Originally published Aug. 8, 2014
I hate when I think of a snappy comeback three weeks after a discussion ends.
That’s happening right now, as I think of a coversation I had with another American student in our group in Trinidad. I’ll call her Samantha.This woman is about 22 years old and has some values I would call old-fashioned. A few of us got into a conversation about Jamal Bryant, which led to a conversation about women in church who are desperate for a pastor to be their husband and what these women wear, which I think drifted to how women used to dress and how things used to be in church, or should be, which then led Samantha to say that if she were pregnant out of wedlock, she would go before her church, apologize, and ask for forgiveness—an action women of my mom’s and grandmothers’ generations were expected to take.
I was flabbergasted.
Samantha said that’s just how she was raised and what she believed was right. I challenged the basis of the biblical “rules” on sex, suggesting they were more invented than mandated directly by God. Samantha and another student were having none of that. The rules were to maintain order, to keep things the way they were supposed to be, etc. and other stuff I now can’t remember.
No matter how the conversation went at that point, I should’ve said, “If you go before your church and apologize for having a baby out of wedlock, the only thing you’re really apologizing for is for being a woman, for being designed to show evidence of sexual intercourse while whoever impregnated you gets to go on about his business.”
What made me think of the snappy comeback three weeks after the conversation? The other day I saw a post on Facebook from a woman who had hidden her pregnancy because she has a career in gospel music and is engaged to the baby’s father but not married to him yet.
Again, I was flabbergasted, but this time more so than in the conversation with Samantha, I was angry. I thought about all the attention, support, and love generally shown to pregnant women, no matter what their marital status is, and I was angry that she missed out on feeling all of that (and she missed out on good parking spaces, too) out of fear of judgmental Christians and because of a societal double standard that frees men from responsibility for their sexual behavior and condemns women for natural sexual desire.

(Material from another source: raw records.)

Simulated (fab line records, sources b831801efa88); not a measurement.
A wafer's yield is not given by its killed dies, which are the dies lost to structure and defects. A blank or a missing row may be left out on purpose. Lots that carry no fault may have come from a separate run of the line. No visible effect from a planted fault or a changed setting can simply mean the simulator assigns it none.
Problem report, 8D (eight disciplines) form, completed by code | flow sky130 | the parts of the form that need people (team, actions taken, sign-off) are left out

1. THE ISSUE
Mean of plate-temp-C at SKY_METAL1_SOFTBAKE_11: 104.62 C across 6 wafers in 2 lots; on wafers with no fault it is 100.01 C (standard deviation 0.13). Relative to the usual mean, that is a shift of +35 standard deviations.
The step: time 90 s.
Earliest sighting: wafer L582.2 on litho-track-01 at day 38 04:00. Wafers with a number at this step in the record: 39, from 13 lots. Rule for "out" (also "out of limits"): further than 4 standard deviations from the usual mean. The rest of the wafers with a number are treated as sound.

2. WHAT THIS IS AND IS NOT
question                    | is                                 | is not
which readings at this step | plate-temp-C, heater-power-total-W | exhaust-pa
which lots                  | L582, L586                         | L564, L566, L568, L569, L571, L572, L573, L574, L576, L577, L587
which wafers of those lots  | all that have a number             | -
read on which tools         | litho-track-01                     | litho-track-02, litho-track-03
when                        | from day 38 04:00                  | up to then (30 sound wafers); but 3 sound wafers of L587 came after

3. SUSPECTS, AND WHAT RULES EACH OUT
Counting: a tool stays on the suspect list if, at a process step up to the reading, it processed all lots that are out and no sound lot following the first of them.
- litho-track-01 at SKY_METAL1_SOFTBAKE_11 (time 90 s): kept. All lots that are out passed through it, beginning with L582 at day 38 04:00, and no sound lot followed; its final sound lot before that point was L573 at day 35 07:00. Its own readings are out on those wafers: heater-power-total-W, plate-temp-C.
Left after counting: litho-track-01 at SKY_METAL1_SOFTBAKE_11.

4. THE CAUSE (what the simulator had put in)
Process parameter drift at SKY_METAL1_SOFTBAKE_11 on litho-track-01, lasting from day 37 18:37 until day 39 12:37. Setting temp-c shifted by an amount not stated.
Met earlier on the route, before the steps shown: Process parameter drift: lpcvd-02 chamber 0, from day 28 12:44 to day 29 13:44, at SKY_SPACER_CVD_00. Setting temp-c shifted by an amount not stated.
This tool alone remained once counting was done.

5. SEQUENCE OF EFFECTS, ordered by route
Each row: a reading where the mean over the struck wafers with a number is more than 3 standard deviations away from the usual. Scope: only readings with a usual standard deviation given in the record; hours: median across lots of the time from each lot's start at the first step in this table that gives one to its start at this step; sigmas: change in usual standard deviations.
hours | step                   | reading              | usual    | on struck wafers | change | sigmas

Reader, she hid the entire pregnancy. All. Of. It. Nine months. Six if you only want to count the months when women tend to show. This woman—and she’s grown, mind you, a grown woman free to live life as she wants—posted a picture of her baby some three weeks after she gave birth because women’s sexuality is awful, especially in Christian circles.
Can you tell I’m fed up with this? I didn’t ask for a vagina, a uterus, or sexual desire, but God gave me all of that. Why be ashamed of it? Why apologize for it?
Granted, as a public figure and automatic role model, this Facebook friend’s concerns about what people would say probably had more weight than they would have had if she were an anonymous citizen or random church member. That doesn’t change my argument; what people say is based on the models I’m fed up with.
The assessment of what kept this Facebook friend from going public with her pregnancy is my own. I infer from the post that she feels like she sinned in a big way and is now experiencing God’s grace in a way she never has before. She’s been delivered from shame and secrets. She takes joy in motherhood. She has a testimony.
I just have anger. And a question: Was the fiancee worried about what people would think of him?